What if there were no good and no bad?

“There is nothing either good or bad but thinking makes it so.”  — Hamlet

At first glance, this idea seems silly.  Of course there are bad things.  Tragic, horrific, terrible things that one would not dare to label as anything else.

And then there are wonderful things.  Lucky breaks, opportunities and successes that seem nothing but positive.

But Eckhart Tolle, and many Buddhist spiritual teachers, speak a lot on this subject.

The idea is not to deny that life has its ups and downs, but simply to point out two things:

1.  That the impact of the event is dependent entirely on the way in which our mind processes and interprets it.

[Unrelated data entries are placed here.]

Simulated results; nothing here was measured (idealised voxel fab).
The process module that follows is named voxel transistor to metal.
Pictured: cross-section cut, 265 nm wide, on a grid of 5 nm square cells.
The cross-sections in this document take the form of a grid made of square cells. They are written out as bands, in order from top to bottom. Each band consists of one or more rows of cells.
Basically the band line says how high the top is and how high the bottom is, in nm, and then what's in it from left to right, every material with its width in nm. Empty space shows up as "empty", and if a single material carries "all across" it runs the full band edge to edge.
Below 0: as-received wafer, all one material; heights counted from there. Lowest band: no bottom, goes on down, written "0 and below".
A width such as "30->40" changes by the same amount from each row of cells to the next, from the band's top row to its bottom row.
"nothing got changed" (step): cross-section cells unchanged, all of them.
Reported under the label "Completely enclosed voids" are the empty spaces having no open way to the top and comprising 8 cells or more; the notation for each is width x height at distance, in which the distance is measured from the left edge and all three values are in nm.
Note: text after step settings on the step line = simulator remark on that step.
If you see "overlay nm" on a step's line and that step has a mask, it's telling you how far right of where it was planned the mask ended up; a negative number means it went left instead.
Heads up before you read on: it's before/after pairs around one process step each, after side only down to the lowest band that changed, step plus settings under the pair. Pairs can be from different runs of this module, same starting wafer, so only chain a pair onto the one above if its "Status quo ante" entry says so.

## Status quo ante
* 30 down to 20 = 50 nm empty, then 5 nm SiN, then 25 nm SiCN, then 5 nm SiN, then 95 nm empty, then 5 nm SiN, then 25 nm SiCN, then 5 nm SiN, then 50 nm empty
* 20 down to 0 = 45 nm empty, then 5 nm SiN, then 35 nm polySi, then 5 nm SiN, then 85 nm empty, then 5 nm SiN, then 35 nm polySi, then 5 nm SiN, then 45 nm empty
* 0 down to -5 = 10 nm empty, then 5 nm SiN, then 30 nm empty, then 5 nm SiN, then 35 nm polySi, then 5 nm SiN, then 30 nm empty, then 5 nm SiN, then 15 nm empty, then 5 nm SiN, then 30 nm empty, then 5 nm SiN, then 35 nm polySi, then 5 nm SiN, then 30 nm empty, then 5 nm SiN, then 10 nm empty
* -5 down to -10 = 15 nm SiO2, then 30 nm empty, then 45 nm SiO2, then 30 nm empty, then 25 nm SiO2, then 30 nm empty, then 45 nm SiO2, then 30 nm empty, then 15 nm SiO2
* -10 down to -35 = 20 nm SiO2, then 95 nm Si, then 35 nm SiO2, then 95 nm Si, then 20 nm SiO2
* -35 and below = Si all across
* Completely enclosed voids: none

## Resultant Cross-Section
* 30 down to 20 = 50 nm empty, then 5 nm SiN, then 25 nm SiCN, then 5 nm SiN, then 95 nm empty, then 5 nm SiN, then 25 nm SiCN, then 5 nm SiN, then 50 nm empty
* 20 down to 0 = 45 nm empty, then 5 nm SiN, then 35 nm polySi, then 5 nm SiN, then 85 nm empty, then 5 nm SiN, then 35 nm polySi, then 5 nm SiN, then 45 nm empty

2. That we can never truly know what is ‘good’ or ‘bad’, as we have not yet seen the whole picture.

For example, you could be made redundant from your job, which may seem scary and devastating at the time, but you may then find that it actually gives you the time and money to pursue your dream of writing or working from home.  Often, what seems negative at the time may actually be positive in the long-run.

Similarly, a perceived positive event such as winning the lottery could prove to be a negative over time as friendships and familial relationships are altered.  And what happens if you blow that money within a couple of years on cars, houses and holidays?  What about the shame that comes with squandering the winnings?

Life is like a large tapestry.  We can usually only see one small stitch, the thing that is happening to use at the time.  But, when we look back at it from a distance, we are able to see the whole picture–everything in its place.  All of the seemingly random things that met, coalesced and made way for the opportunities that followed.  Who is to say which of them is good and which one is bad?

What we can do, though it is difficult, is to become a little more open-minded about our immediate situation.  We can try to refrain from immediately judging the things that happen to us as good or bad, and keep in mind that there is a bigger picture at work that may only make itself clearer in months or even years to come.

The mind is a strange thing.  Watch and observe it, be gentle with it, but do not necessarily believe everything it tells you.

Don’t buy into despair but, equally, don’t believe that one ‘positive’ occurrence has set you up for life.

Life is a journey.  Experience the breadth and depth of it fully, whilst respecting the unknown.  And hold back on those judgments–at least for a little while.  Perspectives shift and things will constantly evolve, change and twist.

As Leonard Cohen said “If you don’t become the ocean, you’ll be seasick every day.”

Try it, in small doses, today.  In each moment, if you can’t embrace what happens (an extra project, a lesson observation, an unnannounced meeting, a tyre puncture), just simply accept it.

After all, it may feel positive or it may feel negative–but the only thing any of us can be absolutely certain of is that it is as it is.